As V. Skouris [former President of the Court of Justice of the European Union (CJEU)] brilliantly explained in his speech at the conference Assises de la Justice (November 21, 2013), when analysing matters related to judicial independence, there is a traditional distinction between personal independence and substantive or functional independence. The former essentially refers to the personal qualities of the judge and is destined to ensure that in the discharge of his or her judicial function, a judge is subject to nothing but the law and the command of his or her conscience. The latter of this is the functional independence which refers also to the judicial institution as a whole; it means that the terms and conditions of judicial service are adequately secured by law so as to ensure that individual judges are not subject to any executive control. Judicial independence within the European Union legal order concerns not only the CJEU but also national courts at all levels, since national judges are also what we call in French “juges de l’Union du droit commun“.

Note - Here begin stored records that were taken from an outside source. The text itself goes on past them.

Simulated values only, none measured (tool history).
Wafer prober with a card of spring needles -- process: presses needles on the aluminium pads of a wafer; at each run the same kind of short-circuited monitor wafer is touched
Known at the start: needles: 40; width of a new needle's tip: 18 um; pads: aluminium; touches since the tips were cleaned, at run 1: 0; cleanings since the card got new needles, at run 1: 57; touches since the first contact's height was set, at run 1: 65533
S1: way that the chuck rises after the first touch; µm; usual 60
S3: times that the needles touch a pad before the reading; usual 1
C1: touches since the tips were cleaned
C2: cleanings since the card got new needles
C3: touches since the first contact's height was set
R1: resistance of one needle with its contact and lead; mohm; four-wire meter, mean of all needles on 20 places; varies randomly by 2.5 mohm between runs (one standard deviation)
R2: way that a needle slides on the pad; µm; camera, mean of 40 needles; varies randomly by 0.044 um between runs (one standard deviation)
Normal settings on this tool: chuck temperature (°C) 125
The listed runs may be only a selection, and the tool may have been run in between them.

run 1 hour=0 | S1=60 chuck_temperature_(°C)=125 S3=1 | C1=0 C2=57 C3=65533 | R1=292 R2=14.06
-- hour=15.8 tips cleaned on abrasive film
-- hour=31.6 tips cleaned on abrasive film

Unfortunately, the situation in Turkey is characterized by an affront towards basic standards of judicial independence. Turkey was one of the first countries, in 1959, to seek close cooperation with the then very recent European Economic Community. This cooperation was realised in the framework of an “Association Agreement”, known as the Ankara Agreement, which was signed on September 12, 1963. The CJUE was already called to focus precisely on this Association Agreement for instance in relation to the issue of their limits (Judgement Dereci and others v Bundesministerium für Inneres, Case C-256/11, EU: C:2011:734). This associative status implies that European Union naturally concerns about matters involving Turkey, and what happens with the Turkish citizens concerns the EU citizens. However, the idea “a judge is subject to nothing but the law and the command of his or her conscience” – to use the language of V. Skouris – is today completely marginalized in Turkey as pointed out by different European entities. Some concrete examples can be provided in this regard:

I) In December 8, 2016 the European Network of Councils of Judiciary (ENCJ) decided, in General Assembly, to suspend, with no Council voting against, the observer status of the Turkish Judicial Council (HSYK). Thus the HSYK is now excluded from participation in ENCJ activities. The reasoning of the ENCJ was impressive: “it is a condition of membership, and for the status of observer, that institutions are independent of the executive and legislature and ensure the final responsibility for the support of the judiciary in the independent delivery of justice. (…) taking into account the failure of the HSYK to satisfy the ENCJ that its standards have been complied with, the statements of the HSYK, as well as information from other sources including the reports and statements of the European Parliament, the European Commission, the Human Rights Commissioner of the Council of Europe and Human Rights Watch and the Venice Commission, the ENCJ decided that the actions and decisions of the HSYK, and therefore the HSYK as an institution cannot be seen to be in compliance with European Standards for Councils for the Judiciary. Therefore, the HSYK does not currently comply with the ENCJ Statutes and is no longer an institution which is independent of the executive and legislature ensuring the final responsibility for the support of the judiciary in the independent delivery of justice.” Security of tenure of office is a core element of the independence of a judge and the dismissal of judges should be used only in case of misuse of the exercise of office (e.g. UN Basic principles on the Independence of Judiciary, Opinion para 95, 92, 63, Rec para 49 and 50). However, HSYK adopted a decision with only 62 pages of reasoning sufficient to dismiss thousands of judges. The decision is totally inadequate when the criminal investigations used as motive to sack those judges are still in a pre-trial stage; the principle of the presumption of innocence, which is enshrined in Article 5 of the European Convention for Human Rights (ECHR), was consequently completely ignored, if not violated.